No room for a new ‘thing

The technology available to Knuth at the time TeX was written is said to have been particularly poor at managing dynamic storage; as a result much of the storage used within TeX is allocated as fixed arrays, in the reference implementations. Many of these fixed arrays are expandable in modern TeX implementations, but size of the arrays of “registers” is written into the specification as being 256 (usually); this number may not be changed if you still wish to call the result TeX (see testing TeX implementations).

If you fill up one of these register arrays, you get a TeX error message saying

! No room for a new \.
The \things in question may be \count (the object underlying LaTeX’s \newcounter command), \skip (the object underlying LaTeX’s \newlength command), \box (the object underlying LaTeX’s \newsavebox command), or \dimen, \muskip, \toks, \read, \write or \language (all types of object whose use is “hidden” in LaTeX; the limit on the number of \read or \write objects is just 16).
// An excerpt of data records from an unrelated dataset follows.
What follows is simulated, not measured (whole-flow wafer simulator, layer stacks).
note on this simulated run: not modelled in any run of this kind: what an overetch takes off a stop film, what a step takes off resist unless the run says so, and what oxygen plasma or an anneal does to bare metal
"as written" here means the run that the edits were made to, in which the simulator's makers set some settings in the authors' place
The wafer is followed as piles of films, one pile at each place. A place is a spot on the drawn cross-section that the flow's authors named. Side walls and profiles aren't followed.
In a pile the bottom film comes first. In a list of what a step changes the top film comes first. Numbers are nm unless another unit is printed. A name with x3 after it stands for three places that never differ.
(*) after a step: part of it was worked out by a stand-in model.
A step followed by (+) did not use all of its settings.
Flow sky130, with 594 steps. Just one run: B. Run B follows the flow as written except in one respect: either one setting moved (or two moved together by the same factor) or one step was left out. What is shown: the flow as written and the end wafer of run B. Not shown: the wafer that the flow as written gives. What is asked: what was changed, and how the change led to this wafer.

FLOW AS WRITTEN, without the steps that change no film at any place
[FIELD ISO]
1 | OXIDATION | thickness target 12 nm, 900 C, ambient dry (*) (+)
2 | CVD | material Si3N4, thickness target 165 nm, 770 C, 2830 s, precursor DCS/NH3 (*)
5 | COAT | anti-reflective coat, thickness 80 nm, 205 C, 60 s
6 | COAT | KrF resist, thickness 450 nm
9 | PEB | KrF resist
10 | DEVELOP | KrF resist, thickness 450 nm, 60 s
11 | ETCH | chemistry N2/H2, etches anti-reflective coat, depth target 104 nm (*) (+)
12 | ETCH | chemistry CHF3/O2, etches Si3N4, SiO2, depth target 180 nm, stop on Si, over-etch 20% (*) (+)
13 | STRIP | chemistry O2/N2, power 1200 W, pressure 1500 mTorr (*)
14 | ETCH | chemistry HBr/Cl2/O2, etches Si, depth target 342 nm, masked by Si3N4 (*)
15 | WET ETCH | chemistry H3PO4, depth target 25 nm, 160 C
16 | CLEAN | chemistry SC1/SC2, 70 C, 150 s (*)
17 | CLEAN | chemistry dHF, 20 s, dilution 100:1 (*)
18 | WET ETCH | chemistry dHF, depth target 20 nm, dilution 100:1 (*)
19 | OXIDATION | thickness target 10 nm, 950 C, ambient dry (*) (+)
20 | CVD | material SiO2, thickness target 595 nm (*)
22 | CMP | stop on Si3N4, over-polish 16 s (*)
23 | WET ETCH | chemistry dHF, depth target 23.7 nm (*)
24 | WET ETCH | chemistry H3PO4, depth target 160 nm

There is nothing that can directly be done about this error, as you can’t extend the number of available registers without extending TeX itself. Of course, e-TeX, Omega and LuaTeX all do this, as does MicroPress Inc’s VTeX.

The commonest way to encounter one of these error messages is to have broken macros of some sort, or incorrect usage of macros (an example is discussed in epsf problems).

However, sometimes one just needs more than TeX can offer, and when this happens, you’ve just got to work out a different way of doing things. An example is the difficulty of loading PicTeX with LaTeX. The more modern drawing package, pgf with its higher-level interface TikZ is also a common source of such problems.

In such cases, it is usually possible to use the e-TeX extensions (all modern distributions provide them). The LaTeX package etex modifies the register allocation mechanism to make use of e-TeX’s extended register sets. Etex is a derivative of the Plain TeX macro file etex.src, which is used in building the e-TeX Plain format; both files are part of the e-TeX distribution and are available in current distributions.

It is possible that, even with etex loaded, you still find yourself running out of things. Problems can be caused by packages that use large numbers of “inserts” (inserts are combinations of counter, box, dimension and skip registers, used for storing floats and footnotes). Morefloats does this, of course (naturally enough, allocating new floats), and footnote packages such as manyfoot and bigfoot (which uses manyfoot) can also give problems. The etex extensions allow you to deal with these things: the command \reserveinserts{n} ensures there is room for ‹n› more inserts. Hint: by default morefloats adds 18 inserts (though it can be instructed to use more), and manyfoot seems to be happy with 10 reserved, but there are ‘hard’ limits that we cannot program around — the discussion of running out of floats has more about this. It is essential that you load etex before any other packages, and reserve any extra inserts immediately:

\documentclass[...]{...}
\usepackage{etex}
\reserveinserts{28}

The e-TeX extensions don’t help with \read or \write objects (and neither will the etex package), but the morewrites package can provide the illusion of large numbers of \write objects.